Everybody loves to be entertained. What’s the alternative? Boredom.
In ancient times, you had gladiators face off in arenas. As settlers traveled across the new frontiers in the 19th century, they told stories and sang songs during the quieter times of their journeys. Nowadays, entertainment can be found in multiple forms.
However, there’s one classic form of entertainment that continues on even to this day—the magical world of theater. The concept of multiple people coming together and telling a story live through spoken word, music and more for a crowd of people still survives the test of time.

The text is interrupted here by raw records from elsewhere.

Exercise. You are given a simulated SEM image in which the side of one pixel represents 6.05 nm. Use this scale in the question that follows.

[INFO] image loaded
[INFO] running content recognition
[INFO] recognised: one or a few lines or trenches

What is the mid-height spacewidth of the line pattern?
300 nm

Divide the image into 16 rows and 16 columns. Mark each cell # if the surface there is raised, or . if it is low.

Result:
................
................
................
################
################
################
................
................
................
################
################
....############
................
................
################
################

I was reminded of this yet again when I went to a local high school and took photos of the rehearsal for Seussical the Musical for a newspaper article. It’s a lot of fun to watch the younger generations embrace theater, prepare to become other individuals and tell the stories crafted from an incredible literary mind.
It’s been a long time since I’ve taken to the stage myself and been someone else. The last role I was played was the title character from You’re a Good Man, Charlie Brown. Being the round-headed kid from the Peanuts comics I grew up was a big thrill. I still have the yellow shirt with the zigzag stripe.
A love of theater is something I share with my sweetheart, Todd. Like me, he has also acted, including a stint in New York City as Mark from the musical Rent. A couple of years ago, we traveled to Marinette to see the Coastal Players’ rendition of Rent, and it was well worth the 75-minute trip. Todd got to relive his glory days, and I got to see it for the first time.
In the 13 years we’ve been together, each year has included multiple trips to community theaters for shows. Some of them are in black box theaters. Some are in big performance halls. Others are in churches converted to theaters. Musicals, comedies, mysteries and the occasional melodrama beckon me and Todd to come watch and be entertained.
When I took Todd in 2024 to Arizona to see where I grew up, among the priorities was taking in a couple of shows, as Prescott, the city adjacent to my hometown of Chino Valley, is well known for being a performing arts community.
One show we attended was a ballet for The Lion, the Witch and the Wardrobe, a first for both of us. More exciting than the new experience was where it took place, the classic Elks Theatre, first built in 1905. I remember going on school trips to see shows when I was a kid and being impressed with the balcony and the box seats. It had been closed for many years but was restored and reopened in 2016, and I loved seeing it again.
I also took Todd to the performing arts center at Yavapai College for a jazz concert called Too Cool for Yule. My most vivid memory of that theater when I went to college was dressing up in renaissance attire with one of the choirs and singing a song called Banquet Fugue. Much had changed in the 25 or so years since I’d performed there, including the fact that ticketholders for shows had to go through metal-detecting wands to get in.
The only venue we didn’t get to see a show was the Prescott Fine Arts Center, which included a theater and art gallery inside a former Catholic church. The reason we didn’t go was because the organization running the theater went belly up, and the stage went dark. The good news is another organization took over, and the shows go on again.
My theater history doesn’t end with acting and singing. Writing plays was a big part of my teen years, and I got lucky enough to have one of them produced by my high school in my junior year. It was always fun to bring other people’s words to life, but the opportunity to do so with my own was delicious.
The last play I wrote was around 2009, when I wrote Grandma’s House of Waffles, which took fairy tale characters and put them in a waffle house in peril. A few years ago, I tried shopping it around with the local theaters and didn’t have much success. The dream still lives, though, to see my words brought to life by thespians.
In a world of movies and television, there’s nothing like live theater. If you get the chance to take in a show, it’ll be an experience like no other.